Bihar Board Class 9th Maths Solutions Chapter 10 Circles Ex 10.6 Textbook Questions and Answers.

## BSEB Bihar Board Class 9th Maths Solutions Chapter 10 Circles Ex 10.6

Question 1.

Prove that the line of centres of two intersecting circles subtends equal angles at the two points of intersection.

Solution:

Given : Two circles with centres A and B, which intersect each other at C and D.

To prove : ∠ACB = ∠ADB

Construction : Join AC, AD, BD and BC.

Proof: In ∆s ACB and ADB, we have

AC = AD [Radii of the same circle]

BC = BD [Radii of the same circle]

∴ By SSS criterion of congruence,

∆ ACB ≅ ∆ ADB

⇒ ∠ACB = ∠ADB [C.P.C.T.]

Question 2.

Two chords AB and CD of length 5 cm and 11 respectively of a circle are parallel to each other and are on opposite sides of its centre. If the distance between AB and CD is 6 cm, find the radius of the circle.

Solution:

Let O be the centre of the given circle and let its radius be r cm. Draw OP ⊥ AB and OQ ⊥ CD. Since OP ⊥ AB, OQ ⊥ CD and AB || CD. Therefore, points collinear. So, PQ = 6 cm.

Let OP = x. Then, OQ = (6 – x) cm.

Join OA and OC. Then, OA = OC – r.

Since the perpendicular from the centre to a chord of the circle bisects the chord.

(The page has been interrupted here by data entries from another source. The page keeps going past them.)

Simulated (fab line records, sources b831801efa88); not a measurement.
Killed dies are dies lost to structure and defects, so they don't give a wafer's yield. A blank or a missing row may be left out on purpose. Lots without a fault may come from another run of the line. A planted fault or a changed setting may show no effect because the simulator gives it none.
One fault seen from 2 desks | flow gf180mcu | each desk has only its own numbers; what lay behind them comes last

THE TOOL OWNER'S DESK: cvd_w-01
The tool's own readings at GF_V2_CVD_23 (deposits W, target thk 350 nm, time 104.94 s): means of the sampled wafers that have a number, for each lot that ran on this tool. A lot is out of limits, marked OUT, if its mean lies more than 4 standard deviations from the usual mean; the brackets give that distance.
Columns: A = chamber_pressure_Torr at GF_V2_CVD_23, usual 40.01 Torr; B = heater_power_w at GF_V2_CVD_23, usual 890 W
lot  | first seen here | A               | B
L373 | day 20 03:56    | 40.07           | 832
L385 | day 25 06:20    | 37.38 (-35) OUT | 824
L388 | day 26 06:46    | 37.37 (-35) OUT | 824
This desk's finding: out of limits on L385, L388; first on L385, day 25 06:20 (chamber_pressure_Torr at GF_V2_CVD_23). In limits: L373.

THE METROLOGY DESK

∴ AP = PB = 2.5 cm and CQ = QD = 5.5 cm.

In right ∆s OAP and OCQ, we have

OA² = OP² + AP² and OC² = OQ² + CQ²

⇒ r² = x² + (2.5)² … (1)

and r² = (6 – x)² + (5.5)² … (2)

⇒ x² + (2.5)² = (6 – x)² + (5.5)²

⇒ x² + 6.25 = 36 – 12x + x² + 30.25

⇒ 12x = 60 ⇒ x = 5

Putting x = 5 in (1), we get

r² = 5² + (2.5)2 = 25 + 6.25 = 31.25

⇒ r = \(\sqrt{31.25}\) = 5.6 (approx.)

Hence, the radius of the circle is 5.6 cm (approx.)

Question 3.

The lengths of two parallel chords of a circle are 6 cm and 8 cm. If the smaller chord is at distance 4 cm from the centre, what is the distance of the other chord from the centre.

Solution:

Let AB and CD be two parallel chords of a circle with centre O such that AB = 6 cm and CD = 8 cm.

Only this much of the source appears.